Deal protection measures aim to limit the costs of negotiation in mergers and acquisitions. By voluntarily stipulating a certain breakup fee in the event a higher bidder arises, the target company will only violate the contract in the event the higher bid is above the deal value plus the breakup fee, and the buying company is compensated for the failed deal. This raises the threshold for deals to break, incentivising companies to honour their contracts.
The recent $52.4 billion Disney buyout of Fox’s assets featured sizeable deal protection measures. In the event that Fox chooses to sell its assets to a higher bidder, Fox would be liable for $1.5 billion, but more interestingly, if regulators were to block the deal, Disney would pay Fox $2.5 billion. These breakup fees are measures that are meant to incentivise both parties to honour the contract, thereby lowering the transaction costs associated with mergers and acquisitions.
While in the United States, breakup fees such as these are used in almost all corporate deals, in Europe these are almost non-existent. The only notable exception of the Netherlands, where breakup fees are allowed insofar as they are deemed reasonable, and end up being used in approximately 10% of all deals according to Thomson Financial M&A Database. In every other major European economy the criteria for using breakup fees deal protection is so stringent as to make it virtually unusable, or in the case of the United Kingdom after 2011, banned outright.
As a result of this, deals involving European firms involve significantly higher transaction costs than deals between American firms. This arises from the incomplete nature of contracts, a theory propounded by 2016 Nobel Prize winner Oliver Hart. The idea goes that in almost all contracting environment, the contract cannot account for every possible contingency, which raises the transaction cost of negotiations. After a deal is signed, one party’s circumstances may change, making it more profitable for them to violate the terms of the contract and seek an alternative. Renegotiating the contract would be increasingly difficult, as the unaccounted for contingency would unavoidably lead the incentives for each party in the renegotiation to change.
When making a deal to purchase a company, in the process of actualising the purchase after the agreement has been made, there could conceivably be some external change that changes each company’s incentives. Unforeseen regulatory scrutiny, changes in the competitive environment or the arrival of a bid considerably higher than the original, change the incentives of each party. These create significant difficulties in negotiation, known as the hold-up problem, as no party knows what the optimum allocation in the future will be.
Deal protection measures aim to limit the costs of negotiation. If the target company seeks to be acquired by a higher bidder, this would be worrisome for the buying company. By voluntarily stipulating a certain breakup fee in the event a higher bidder arises, this worry is mitigated. The target company now will only violate the contract in the event the higher bid is above the deal value plus the breakup fee, and the buying company is compensated for the failed deal. This raises the threshold for deals to break, incentivising companies to honour the contract.

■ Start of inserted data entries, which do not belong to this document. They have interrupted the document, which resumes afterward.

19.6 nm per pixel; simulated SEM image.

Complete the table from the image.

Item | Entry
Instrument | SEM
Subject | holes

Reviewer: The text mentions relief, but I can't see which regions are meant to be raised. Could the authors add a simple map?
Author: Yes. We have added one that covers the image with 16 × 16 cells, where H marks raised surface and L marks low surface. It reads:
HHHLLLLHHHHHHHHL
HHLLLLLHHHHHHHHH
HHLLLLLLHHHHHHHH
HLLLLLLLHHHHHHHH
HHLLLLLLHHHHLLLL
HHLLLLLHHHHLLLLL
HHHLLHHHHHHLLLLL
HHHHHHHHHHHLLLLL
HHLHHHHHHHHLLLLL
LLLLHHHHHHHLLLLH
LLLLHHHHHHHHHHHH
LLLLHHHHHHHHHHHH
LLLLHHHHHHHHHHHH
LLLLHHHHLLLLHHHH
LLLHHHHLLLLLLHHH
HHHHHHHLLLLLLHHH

In European jurisdictions where this is not possible, it would then be expected that transactions do not occur as frequently, and are generally of lower value, due to the lack of properly aligned incentives. A natural experiment, however, occurred with 2011 reforms to the Takeover Code in the UK. Since 1999, breakup fees of up to 1% of deal value were allowed in the UK, and a myriad of other deal protection instruments were used. The 2011 reforms outlawed all deal protection measures involving publicly listed firms in the UK, making the change a clear structural break in the UK corporate finance regime.
Fernán Restrepo and Guhan Subramanian of Stanford Law School and Harvard Business School, respectively, carried out an empirical investigation of M&A’s in the UK from 2000-2015, comparing the data to that of the G-10 European countries and the US, to see the impact of removing deal protection. The study noted a statistically significant decline in deals occurring with UK companies relative to the control group after the 2011 reforms. The incidence of deals post-reform was 50% lower than pre-reform levels relative to the control groups. The estimated value loss was $19.3 billion in deal volumes per quarter, and a $3.3 billion loss for shareholders per quarter. This empirical study provides clear results on the merits of deal protection measures in improving contracting for firms.
Given that the value of breakup fees in facilitating contracts between firms is not only theoretically sound, but empirically validated, it should be in the interest of European countries to revise their regulations on deal protection. This would enable more economic dynamism, spurring growth.